FTSE retreats as basic resources companies fall
By myfinances.co.uk staff
The FTSE 100 Index retreated 86.28 points, or 1.6 per cent, to 5,212.83 in morning trading as shares fell the most in more than two weeks as basic resources companies fell back on speculation yesterday's gains may have been overdone.
China's yuan declined 0.2 per cent against the dollar today, the most since December 2008, on speculation the central bank will intervene to limit gains after dropping the two-year peg to the dollar. A weaker yuan increases the price of commodities for buyers in China, the world's biggest consumer of copper.

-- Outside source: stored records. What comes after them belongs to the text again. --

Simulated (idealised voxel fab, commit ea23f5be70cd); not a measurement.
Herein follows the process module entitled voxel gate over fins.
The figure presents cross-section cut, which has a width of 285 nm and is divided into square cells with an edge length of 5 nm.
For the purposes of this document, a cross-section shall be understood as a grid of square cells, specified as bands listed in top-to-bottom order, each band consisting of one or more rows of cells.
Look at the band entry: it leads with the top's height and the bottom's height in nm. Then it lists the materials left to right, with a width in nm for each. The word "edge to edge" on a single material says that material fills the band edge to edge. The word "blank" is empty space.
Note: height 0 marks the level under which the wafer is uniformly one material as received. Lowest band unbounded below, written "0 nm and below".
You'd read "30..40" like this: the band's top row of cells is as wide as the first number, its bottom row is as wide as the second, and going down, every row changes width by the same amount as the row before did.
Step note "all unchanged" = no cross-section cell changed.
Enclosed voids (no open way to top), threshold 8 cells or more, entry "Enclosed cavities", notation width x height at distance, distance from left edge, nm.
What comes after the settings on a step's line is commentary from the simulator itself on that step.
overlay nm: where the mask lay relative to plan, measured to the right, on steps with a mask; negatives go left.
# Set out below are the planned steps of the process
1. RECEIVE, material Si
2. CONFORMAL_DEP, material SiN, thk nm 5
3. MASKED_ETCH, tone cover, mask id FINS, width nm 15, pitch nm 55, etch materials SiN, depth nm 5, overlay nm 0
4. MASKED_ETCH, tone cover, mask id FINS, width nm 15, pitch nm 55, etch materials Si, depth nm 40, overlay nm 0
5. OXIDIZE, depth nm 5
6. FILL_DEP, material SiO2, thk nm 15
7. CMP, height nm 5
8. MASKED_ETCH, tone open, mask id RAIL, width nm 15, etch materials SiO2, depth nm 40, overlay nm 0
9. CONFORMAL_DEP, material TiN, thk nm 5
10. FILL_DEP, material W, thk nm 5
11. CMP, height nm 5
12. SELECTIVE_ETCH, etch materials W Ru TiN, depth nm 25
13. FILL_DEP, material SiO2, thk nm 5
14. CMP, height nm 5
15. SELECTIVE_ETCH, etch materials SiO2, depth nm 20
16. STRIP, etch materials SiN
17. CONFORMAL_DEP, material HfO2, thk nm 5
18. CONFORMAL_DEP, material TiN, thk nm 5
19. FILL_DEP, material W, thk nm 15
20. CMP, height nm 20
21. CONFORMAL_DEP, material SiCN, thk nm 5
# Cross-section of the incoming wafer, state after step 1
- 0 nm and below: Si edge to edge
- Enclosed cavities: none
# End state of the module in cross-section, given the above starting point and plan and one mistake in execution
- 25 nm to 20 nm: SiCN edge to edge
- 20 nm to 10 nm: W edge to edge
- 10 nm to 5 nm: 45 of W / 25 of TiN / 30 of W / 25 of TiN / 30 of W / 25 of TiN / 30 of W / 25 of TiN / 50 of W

ENRC retreated 2.7 per cent to 1,033p as copper, lead and nickel fell in London. Kazakhmys, Kazakhstan's largest copper producer, slid 3.2 per cent to 1,196p. Xstrata, the world's fourth-largest copper producer, slipped 2.6 per cent to 1,048.5p.
British Gas lost 3.9 per cent to 1,081.5p. The UK's third-largest natural-gas producer was downgraded to "neutral" from "buy" at Goldman Sachs after recent share-price gains.
BP dropped 3.3 per cent to 338.15p. The oil company aims to sell assets, improve its safety standards and may replace chief executive Tony Hayward as part of a three-stage recovery plan after shares plummeted in the wake of the Gulf of Mexico oil spill.
Meanwhile, the chancellor of the exchequer, George Osborne, is preparing to present his emergency budget at 12:30 p.m. in London today. The youngest chancellor since 1886 is staking the government's reputation on keeping Britain's top-grade investment rating with measures that the independent Institute for Fiscal Studies estimates will slice £85 billion off the budget, equivalent to 5.7 per cent of gross domestic product, to eliminate the shortfall by 2015.